By "pegged", I mean your vocal inflections, dress, mannerism, subject of causual conversation, vocabulary, etc, sound lower class. Even with college educated lower-class, people from upper middle class can peg someone in ten minutes who does not have the proper background for managerial advancement. One of the biggest tells is your attitude toward authority. Generally, a distrust toward authority is a big no-no for promotion. ...
My impression is that the American working class is fiercely individualistic, independent, and convinced of the uplifting value of hard work. The cynicism and quickness to blame "the system" is more common amongst people who were raised in comparative comfort, but who then found themselves in strained or diminished circumstances. Indeed, one of the reasons that American society has been so stable and impervious (perhaps up to now) to extremist movements, is this dogged optimism and faith in the system by the working class.

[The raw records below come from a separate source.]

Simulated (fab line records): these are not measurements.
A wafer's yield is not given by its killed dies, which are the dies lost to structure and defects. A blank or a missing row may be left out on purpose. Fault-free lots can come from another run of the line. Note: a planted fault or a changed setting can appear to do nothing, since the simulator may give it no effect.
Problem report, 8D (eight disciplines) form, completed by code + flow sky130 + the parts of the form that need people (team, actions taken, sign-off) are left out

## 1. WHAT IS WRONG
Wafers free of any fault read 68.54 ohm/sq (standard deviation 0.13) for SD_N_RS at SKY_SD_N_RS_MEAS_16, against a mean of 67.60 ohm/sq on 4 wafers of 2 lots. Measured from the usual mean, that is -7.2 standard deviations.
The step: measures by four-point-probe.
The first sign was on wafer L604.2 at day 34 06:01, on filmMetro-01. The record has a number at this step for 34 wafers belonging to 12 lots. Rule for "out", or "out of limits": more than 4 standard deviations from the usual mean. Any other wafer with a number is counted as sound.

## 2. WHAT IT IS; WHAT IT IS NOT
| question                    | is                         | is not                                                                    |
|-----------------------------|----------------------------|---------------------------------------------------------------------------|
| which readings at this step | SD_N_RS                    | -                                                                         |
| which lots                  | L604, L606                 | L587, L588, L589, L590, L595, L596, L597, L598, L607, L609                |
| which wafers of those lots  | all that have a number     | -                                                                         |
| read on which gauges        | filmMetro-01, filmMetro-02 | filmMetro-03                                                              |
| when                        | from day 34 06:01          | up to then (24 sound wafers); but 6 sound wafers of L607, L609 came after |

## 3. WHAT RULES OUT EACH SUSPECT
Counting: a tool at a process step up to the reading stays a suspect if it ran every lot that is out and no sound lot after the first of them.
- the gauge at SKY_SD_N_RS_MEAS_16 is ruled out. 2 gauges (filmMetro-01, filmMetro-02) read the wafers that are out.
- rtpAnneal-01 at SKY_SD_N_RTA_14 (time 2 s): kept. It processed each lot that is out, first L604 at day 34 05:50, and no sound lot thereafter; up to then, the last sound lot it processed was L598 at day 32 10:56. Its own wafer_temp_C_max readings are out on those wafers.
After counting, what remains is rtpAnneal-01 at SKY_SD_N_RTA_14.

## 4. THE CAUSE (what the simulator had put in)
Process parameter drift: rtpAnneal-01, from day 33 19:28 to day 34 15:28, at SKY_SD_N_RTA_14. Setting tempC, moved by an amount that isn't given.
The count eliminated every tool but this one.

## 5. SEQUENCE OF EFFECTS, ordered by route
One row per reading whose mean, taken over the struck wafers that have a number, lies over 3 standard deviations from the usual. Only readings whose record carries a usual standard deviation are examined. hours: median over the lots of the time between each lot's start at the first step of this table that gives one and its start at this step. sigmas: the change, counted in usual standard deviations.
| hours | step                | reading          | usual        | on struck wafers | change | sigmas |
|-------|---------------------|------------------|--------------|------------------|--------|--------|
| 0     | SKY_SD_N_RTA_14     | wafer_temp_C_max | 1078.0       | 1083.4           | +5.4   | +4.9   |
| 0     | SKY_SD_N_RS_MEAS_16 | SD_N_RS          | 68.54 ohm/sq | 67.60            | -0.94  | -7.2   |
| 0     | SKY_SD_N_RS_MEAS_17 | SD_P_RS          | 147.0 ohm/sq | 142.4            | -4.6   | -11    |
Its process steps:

It’s been my observation, in a large institutional employer in the American Midwest, that managerial advancement flows more to persons who conform to institutional expectations, than to those who belong to the professional/upper-middle (or whatever’s the term) classes. In particular, my profession – engineering – is a “gateway profession”, where so many of its practitioners are the first in their family to go to college. If promotions came only to Patricians, we’d have few managers indeed. The institutional expectation is for people of meager backgrounds who went on to receive a reasonably good education, but who never quite distanced themselves from the blue-collar hobbies and idiom of their provenance. What’s so conducive to promotion is a paradoxical mixture of alacrity, jovial friendliness, individual verve and slavish devotion to compliance. Managers are rarely the best engineers, but they are the best at venerating the institution. It is, as others have mentioned, more about “emotional intelligence” than about having a good vocabulary or speech free of annoying accent.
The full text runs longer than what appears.